It was a fine decision to go to Zion National Park after the WSOP. Even though I’ve always loved camping, fishing, and hiking growing up, as a city girl I didn’t have much experience other than the occasional family outing and the basic Red Rock hikes I had only recently been introduced to in Vegas. There was also a courage-shriveling moment after a fall on a hiking/rock climbing trip with my volleyball team when I was 12. I was glad to have the online “Lucksacks,” Kevin MacPhee and Dylan Linde, and Nick and Michael Binger as my fellow wilderness explorers
Zion is just a two and a half hour drive from Las Vegas so it was a good choice for post-series detox. Kevin and Dylan had originally proposed to hike the “Narrows,” a river-submerged trail between the canyons that would have required aqua shoes and been practical for the desert heat, but as poker players, we had only concretely decided to go hours before take-off and were disappointed to find out in the morning that there was a flash flood warning for that hike. Unwilling to abandon our Zion decision we made the road-trip anyway, assuming there would be other fun picturesque trails at the park.
The guys were all seasoned outdoor veterans, so we prepared ourselves with tents, freeze-dried food, blister bandages, water purifiers, and plenty of sunblock. It was a smooth drive to the polygamy capital and the Zion Visitor’s centre was busy upon arrival and occupied mostly by families with school-aged children. Having active outdoorsy vacations is a very smart way to create lasting positive memories with your kids! The souvenir shop sold passports where children could collect stamps from all the National Parks they had visited. I would’ve thought that was so cool as a girl, though I suppose collecting real passport stamps is pretty neat too!
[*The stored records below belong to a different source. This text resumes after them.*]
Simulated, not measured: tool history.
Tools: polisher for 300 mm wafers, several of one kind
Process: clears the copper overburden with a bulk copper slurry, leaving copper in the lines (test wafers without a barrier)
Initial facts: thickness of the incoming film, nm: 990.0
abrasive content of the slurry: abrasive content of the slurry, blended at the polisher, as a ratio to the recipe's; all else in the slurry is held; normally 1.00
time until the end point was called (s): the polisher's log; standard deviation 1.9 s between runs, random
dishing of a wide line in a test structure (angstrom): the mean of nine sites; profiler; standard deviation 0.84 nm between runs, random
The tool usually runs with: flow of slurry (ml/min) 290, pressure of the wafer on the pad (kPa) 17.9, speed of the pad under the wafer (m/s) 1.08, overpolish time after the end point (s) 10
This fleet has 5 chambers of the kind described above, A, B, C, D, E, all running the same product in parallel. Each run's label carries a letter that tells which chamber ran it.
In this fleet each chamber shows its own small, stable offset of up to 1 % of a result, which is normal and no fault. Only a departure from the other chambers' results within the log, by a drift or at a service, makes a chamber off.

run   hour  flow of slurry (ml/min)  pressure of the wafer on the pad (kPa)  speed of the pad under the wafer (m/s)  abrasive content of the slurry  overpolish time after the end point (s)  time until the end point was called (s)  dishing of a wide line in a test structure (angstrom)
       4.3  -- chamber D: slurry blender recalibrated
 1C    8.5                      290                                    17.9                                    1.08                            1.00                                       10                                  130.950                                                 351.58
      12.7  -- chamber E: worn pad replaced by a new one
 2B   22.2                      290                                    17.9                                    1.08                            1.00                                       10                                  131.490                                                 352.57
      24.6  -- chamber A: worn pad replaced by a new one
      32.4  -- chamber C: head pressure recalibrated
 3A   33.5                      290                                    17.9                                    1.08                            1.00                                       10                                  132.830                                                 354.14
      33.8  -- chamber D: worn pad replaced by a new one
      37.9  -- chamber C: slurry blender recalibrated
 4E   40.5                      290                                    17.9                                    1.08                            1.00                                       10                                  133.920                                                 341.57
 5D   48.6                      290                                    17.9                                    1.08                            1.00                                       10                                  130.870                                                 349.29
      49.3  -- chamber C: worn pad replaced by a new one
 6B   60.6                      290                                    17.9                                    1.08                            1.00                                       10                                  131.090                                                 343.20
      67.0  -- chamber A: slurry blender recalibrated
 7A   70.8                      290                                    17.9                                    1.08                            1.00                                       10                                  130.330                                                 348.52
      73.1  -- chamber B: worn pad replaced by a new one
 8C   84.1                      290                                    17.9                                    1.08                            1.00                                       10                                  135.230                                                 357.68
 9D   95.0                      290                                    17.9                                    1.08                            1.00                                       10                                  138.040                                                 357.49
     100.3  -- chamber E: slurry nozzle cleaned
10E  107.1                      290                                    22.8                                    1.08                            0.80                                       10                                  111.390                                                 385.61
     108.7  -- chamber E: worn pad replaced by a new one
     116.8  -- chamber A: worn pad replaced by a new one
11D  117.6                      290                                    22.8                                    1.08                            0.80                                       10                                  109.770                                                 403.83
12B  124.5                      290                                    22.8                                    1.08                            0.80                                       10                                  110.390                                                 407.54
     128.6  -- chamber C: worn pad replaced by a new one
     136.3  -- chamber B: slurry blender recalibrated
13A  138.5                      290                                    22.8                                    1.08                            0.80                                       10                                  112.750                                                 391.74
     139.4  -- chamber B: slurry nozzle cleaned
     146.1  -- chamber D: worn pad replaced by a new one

The park ranger highly recommended we hiked the West Rim, saying it was his favourite trail in the entire park. It was a beautiful but often strenuous 15 mile journey that we split up into two days. We drove up to the North West corner of Zion and parked at a peak to start our hike in the afternoon. We were fortunate enough to fade rain, and made our way towards our camping site at a leisurely pace through vast fields and tranquil forest. We did not encounter another human soul on day one, but did manage to spot a snake, some lizards, and soak in one of the most epic views I have ever seen. The soft sunlight a few hours before dusk landing on a valley of mountain ranges created a symmetrical pedestal-like centerpiece. It would have been a suitable setting for a Tomb-Raider or Indiana Jones movie, or perhaps a hidden valley where dinosaurs thought to be extinct would still thrive.
We soaked whatever heavenly energy we could before hurrying onto our camp site against the setting sun. This portion of the hike flew by as we decided to play the Last Letter game, where we took turns naming Game of Thrones characters and terms that started with the last letter of the previous word. Dylan (read each book more than twice) and Nick (read most of them more than twice, wikis GoT in his spare time) were the biggest nerds, followed by Michael (GoT fresh in his brain as he was currently reading the books), and Kevin (has only watched shows) and I (had only read book 3 just a year earlier) pretty close in last place. I am proud to say that I will be well-prepared for the next match since I am now almost done book four.
We were welcomed to the camping site by a vivid rainbow and colourful clouds over a clearing surrounded by light forest and backdrops of mountain peaks. Upon pitching our tents we were greeted by some curious deer who would proceed to circle our camp and stalk us for the rest of the night. I could not make this up! They often came within a few meters of us, and made sure to make their presence known with their bold and noisy behavior. We speculated that we may have stopped in the middle of their living room. We slept under a blanket of stars that night before moving onto day two.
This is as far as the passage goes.